Modern Law Review | 2000
Aidan O'Neill
While the Human Rights Act 1998 is not expected to be brought into general force throughout the United Kingdom until at least October 2000, in Scotland the Human Rights Act has already come into force at least as regards the acts (and arguably, too, the omissions2) of the Scottish Executive and of the Scottish Parliament brought into being by the Scotland Act 1998.3 It may be thought that, as with the poll tax, and whether by accident or by design, Scotland has become the trial ground for a radically new government policy. The staggered implementation of the Human Rights Act in the United Kingdom effectively allows the effects and implications of direct reliance on human rights considerations to be assessed within a small jurisdiction so that proper preparation may be made before the policy becomes law within the territorial jurisdiction of the English courts. In this article, I draw attention to some recent cases in Scotland in which human rights considerations have been used to challenge the manner in which the Lord Advocate has traditionally exercised his functions in Scotland, most notably as regards his involvement in part-time judicial appointments. I then draw out the possible implications that these Scottish decisions may have on the English constitutional settlement, in particular the role of the Lord Chancellor in judicial appointments and the administration of tribunals, once the Human Rights Act is implemented south of the Border.

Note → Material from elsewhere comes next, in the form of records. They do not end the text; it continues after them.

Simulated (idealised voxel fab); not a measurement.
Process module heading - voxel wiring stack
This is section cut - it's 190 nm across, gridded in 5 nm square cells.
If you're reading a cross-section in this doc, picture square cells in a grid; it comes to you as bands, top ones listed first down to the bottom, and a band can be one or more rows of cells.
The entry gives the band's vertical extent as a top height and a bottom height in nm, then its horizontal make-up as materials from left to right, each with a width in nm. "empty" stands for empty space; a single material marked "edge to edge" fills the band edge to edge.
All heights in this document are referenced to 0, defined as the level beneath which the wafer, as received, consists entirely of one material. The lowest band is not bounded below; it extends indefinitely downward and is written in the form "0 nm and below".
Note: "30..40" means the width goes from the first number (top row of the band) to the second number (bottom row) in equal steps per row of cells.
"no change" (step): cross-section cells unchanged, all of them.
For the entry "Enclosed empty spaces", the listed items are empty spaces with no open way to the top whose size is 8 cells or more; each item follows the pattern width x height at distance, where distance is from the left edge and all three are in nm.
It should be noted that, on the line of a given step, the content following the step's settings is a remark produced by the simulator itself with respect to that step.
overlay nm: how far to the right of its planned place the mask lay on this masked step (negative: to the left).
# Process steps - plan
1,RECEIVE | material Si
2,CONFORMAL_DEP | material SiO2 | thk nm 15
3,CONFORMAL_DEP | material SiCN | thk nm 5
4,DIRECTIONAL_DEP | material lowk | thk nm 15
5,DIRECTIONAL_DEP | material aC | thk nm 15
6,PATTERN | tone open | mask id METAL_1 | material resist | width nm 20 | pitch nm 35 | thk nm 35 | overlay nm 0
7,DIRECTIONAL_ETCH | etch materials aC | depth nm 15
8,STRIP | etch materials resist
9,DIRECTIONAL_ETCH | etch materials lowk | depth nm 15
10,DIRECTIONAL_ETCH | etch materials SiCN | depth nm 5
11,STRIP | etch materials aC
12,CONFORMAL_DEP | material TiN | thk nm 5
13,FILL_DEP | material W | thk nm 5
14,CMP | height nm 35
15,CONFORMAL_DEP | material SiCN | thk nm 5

The judicial review | 2013
Aidan O'Neill
2. On the other hand – and not wholly consistently with the first position – the claim is also made that, notwithstanding the Treaty of Union (and in contra-distinction to English claims of Parliamentary sovereignty) the Scottish people remain “sovereign” and so fundamentally entitled to decide on their own constitutional destiny whether inside or outside the Union.2 For example in its February 2013 discussion paper Scotland’s Future: from the Referendum to Independence and a Written Constitution the Scottish Government says that:
The judicial review | 2012
Aidan O'Neill
1. Since the coming into force of the Lisbon Treaty provisions according the Charter of Fundamental Rights of the European Union (“CFR”) with “the same legal value as the Treaties” (Art. 6 TEU), the Court of Justice of the European Union (CJEU) now, as a matter of course, refers to provisions of the Charter in its judgments. A recent search of the CURIA database reveals that the CFR has been referred to in judgments of the CJEU and of the General Court in over 250 cases. This does not take into account the times when the Charter has been referred to and relied upon in opinions of the Advocates General or in decisions of the EU’s Civil Service Employment Tribunal.
Advances in Computers | 2012
Aidan O'Neill
The author suggests that a Scottish takeover of English law in matters of Convention rights has seen the House of Lords superseded as the final court of appeal. Article by Aidan O’Neill QC (Advocates Library, Parliament House, Edinburgh). Published in Amicus Curiae - Journal of the Institute of Advanced Legal Studies and its Society for Advanced Legal Studies. The Journal is produced by the Society for Advanced Legal Studies at the Institute of Advanced Legal Studies, University of London.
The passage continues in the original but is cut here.